CBP tactical law enforcement units conduct training exercises in El Paso, Texas. (IPA)

DHS is the largest federal law enforcement agency in the country, with well over 60,000 law enforcement officers. Law enforcement officers and agents work in 10 DHS components: Customs and Border Protection (CBP), Immigration and Customs Enforcement (ICE), Coast Guard, Secret Service, Transportation Security Administration (TSA), National Protection and Programs Directorate’s Federal Protective Service, Federal Emergency Management Agency (FEMA), Office of the Under Secretary for Management’s Office of the Chief Security Officer, Federal Law Enforcement Training Centers, and Office of the Inspector General. Based on fiscal year 2018 reporting, the number of law enforcement personnel in CBP and ICE is greater than that of the FBI, Drug Enforcement Administration (DEA), and the Bureau of Alcohol, Tobacco, and Firearms (ATF)—three main investigative law enforcement agencies in the Department of Justice—combined. In CBP and ICE alone, there are a combined 54,901 agents: 20,711 Border Patrol agents, 17,468 Office of Field Operations officers, 8,738 Homeland Security Investigations (HSI) agents, and 7,984 ICE Enforcement and Removal Operations (ERO) agents. The U.S. Secret Service includes approximately 3,200 agents. As a point of comparison, as of FY 2018, there were 14,120 agents in the FBI, 4,341 in the DEA, and 2,640 in the ATF. CBP alone has a larger law enforcement force than the FBI and DEA combined. In addition, both CBP and ICE operate and oversee a significant detention system within the United States. While the full extent of these agencies’ detention operations is beyond the scope of this report, their existence and the compliance problems surrounding them are highly relevant to the report’s overall focus on enhancing oversight and accountability, as discussed below.

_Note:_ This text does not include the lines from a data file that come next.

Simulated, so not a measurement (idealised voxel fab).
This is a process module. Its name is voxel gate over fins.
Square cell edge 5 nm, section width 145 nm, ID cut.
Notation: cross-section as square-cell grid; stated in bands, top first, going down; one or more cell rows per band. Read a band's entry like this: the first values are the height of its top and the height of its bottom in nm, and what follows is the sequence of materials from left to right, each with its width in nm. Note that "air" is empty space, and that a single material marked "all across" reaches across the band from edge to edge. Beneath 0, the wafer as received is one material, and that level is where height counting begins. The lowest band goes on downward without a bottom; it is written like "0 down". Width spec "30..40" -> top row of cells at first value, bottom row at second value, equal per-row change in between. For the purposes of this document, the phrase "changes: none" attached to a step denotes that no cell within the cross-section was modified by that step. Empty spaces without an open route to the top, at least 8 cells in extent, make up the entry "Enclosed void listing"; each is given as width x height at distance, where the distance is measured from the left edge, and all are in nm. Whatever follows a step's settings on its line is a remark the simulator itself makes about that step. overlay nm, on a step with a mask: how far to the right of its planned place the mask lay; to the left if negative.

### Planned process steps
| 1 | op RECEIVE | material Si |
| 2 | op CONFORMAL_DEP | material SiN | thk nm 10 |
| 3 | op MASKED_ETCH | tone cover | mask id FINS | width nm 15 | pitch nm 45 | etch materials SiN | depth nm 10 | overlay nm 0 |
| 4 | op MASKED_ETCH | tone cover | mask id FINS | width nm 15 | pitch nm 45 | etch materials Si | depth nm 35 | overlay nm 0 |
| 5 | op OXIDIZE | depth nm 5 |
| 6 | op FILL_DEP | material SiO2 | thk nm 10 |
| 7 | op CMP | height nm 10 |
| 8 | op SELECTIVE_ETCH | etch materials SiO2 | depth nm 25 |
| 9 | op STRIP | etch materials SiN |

CBP officers monitor the port of entry at the Paso del Norte International Bridge. (IPA)

CBP includes the Border Patrol, but the CBP mission is broader than that of the Border Patrol alone. CBP officials in the Office of Field Operations work at official points of entry. Border Patrol agents monitor the space between lawful points of entry, focusing on interdicting foreign persons entering the country unlawfully, human smugglers and drug traffickers, or other threat actors. And Air and Marine Operations monitors conduct operations in their domains. The size of the Border Patrol has grown, from under 5,000 agents and pilots in 1992 to over 20,000 in 2009; there are 20,711 agents and pilots as of 2018. The ability of the Border Patrol to retain an experienced workforce has not kept pace with the significant hiring increases, resulting in a high attrition rate. One of the repercussions of the fast growth of the force is the inadequacy of corresponding oversight and accountability mechanisms. Border Patrol authorities, including their law enforcement powers, are derived from legacy authorities under the Immigration and Nationality Act. Although the intent of the creation of DHS was to address threats from terrorists, the day-to-day activities of the Border Patrol have remained primarily “preventing unauthorized aliens from entering the country”; the vast majority of these “unauthorized aliens” are not actual or suspected international terrorists. Moreover, much of the Border Patrol’s responsibilities in recent years have grown to meeting humanitarian needs in addition to enforcement activities, given the increased migration on the southern border. CBP’s leadership and workforce have struggled to successfully adapt to that new environment, particularly in light of the polarized legislative debate over border security enforcement.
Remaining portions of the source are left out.